The gardens of Villa Borghese were designed according to the standards of the English garden: lush groves that simulate wild nature; ponds with piers and small bridges, buildings whose facades are reflected in the water; delicate rose gardens… everything in it responds to the romantic taste. Among the park’s paths we are accompanied by interesting sculptures by Goethe, Victor Hugo and the romantic poet Lord Byron.

At the entrance to the Gallery I am surprised by Bernini’s David, perhaps his own self-portrait… It represents the future King David, one of the characters of the Old Testament in the scene in which he defeats the Giant Goliath by throwing a stone with a sling. Compared to other versions of the theme, such as Michelangelo’s famous David statue, qualities of Baroque sculpture are shown. On classical and Renaissance placidity, Bernini introduces emotion and dynamism.

The Abduction of Proserpina is a sculptural group (1621-1622), based on a story from Greek mythology. Considered Bernini’s most dramatic and realistic sculpture, it was commissioned by Cardinal Scipione Borghese. The myth gives rise to the four seasons. It revolves around the kidnapping of Proserpina, the daughter of Jupiter and Ceres, by Pluto the god of the underworld, who was driving a chariot drawn by four black horses. Proserpina was forced to live between the earth and the underworld.

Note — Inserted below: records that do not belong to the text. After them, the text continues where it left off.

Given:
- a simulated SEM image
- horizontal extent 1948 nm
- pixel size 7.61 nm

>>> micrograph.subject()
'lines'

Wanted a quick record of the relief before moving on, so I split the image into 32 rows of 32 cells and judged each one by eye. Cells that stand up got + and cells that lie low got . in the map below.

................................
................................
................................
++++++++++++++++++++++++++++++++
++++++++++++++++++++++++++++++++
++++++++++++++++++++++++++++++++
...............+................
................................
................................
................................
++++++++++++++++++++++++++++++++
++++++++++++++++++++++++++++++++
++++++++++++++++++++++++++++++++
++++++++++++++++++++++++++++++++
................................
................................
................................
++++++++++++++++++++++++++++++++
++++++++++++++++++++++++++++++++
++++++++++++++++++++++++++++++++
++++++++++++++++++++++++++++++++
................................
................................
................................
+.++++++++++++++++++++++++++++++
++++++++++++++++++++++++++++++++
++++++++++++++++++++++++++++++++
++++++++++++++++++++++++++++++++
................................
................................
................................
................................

Daphne and Apollo (1622-1625) is another sculptural group made by Gian Lorenzo Bernini, one of the most important figures of Italian Baroque sculpture. The theme developed in this sculpture has its origin in the Roman poet Ovid, in a passage from his work The Metamorphosis.

The drama, expressiveness and dynamism, typical of the baroque, are a constant in this work. Bernini chooses the precise moment when Apollo catches up with Daphne and she begins to turn into a laurel tree. The drama of the moment can be seen in the faces of the characters: Daphne is horrified at what is happening to her and Apollo, astonished, cannot believe what her eyes are seeing.

Bernini managed to do something with Daphne’s body that seemed to be out of reach of marble. Her figure seems to be floating in the air.

The work acquires an important volumetric treatment with different points of view that allow the viewer to observe different details as they surround the sculpture. Viewed in this way from Apollo’s back, the figure of Daphne seems almost hidden and only the incipient tree can be seen. This resource is also developed in other works by Bernini such as The Abduction of Proserpina.

Gian Lorenzo Bernini (1598, Naples – 1680, Rome), was a multifaceted creator, painter, sculptor and architect, who had the ability to create in his sculptures very dramatic narrative scenes, capture intense psychological states and compose sculptural groups that transmit a magnificent greatness. Bernini’s long life allowed him to impose a true artistic “dictatorship.”

Saint Jerome writing is one of the last paintings from Caravaggio’s Roman period, which is related to Saint Jerome in meditation in the magnificent Montserrat Museum.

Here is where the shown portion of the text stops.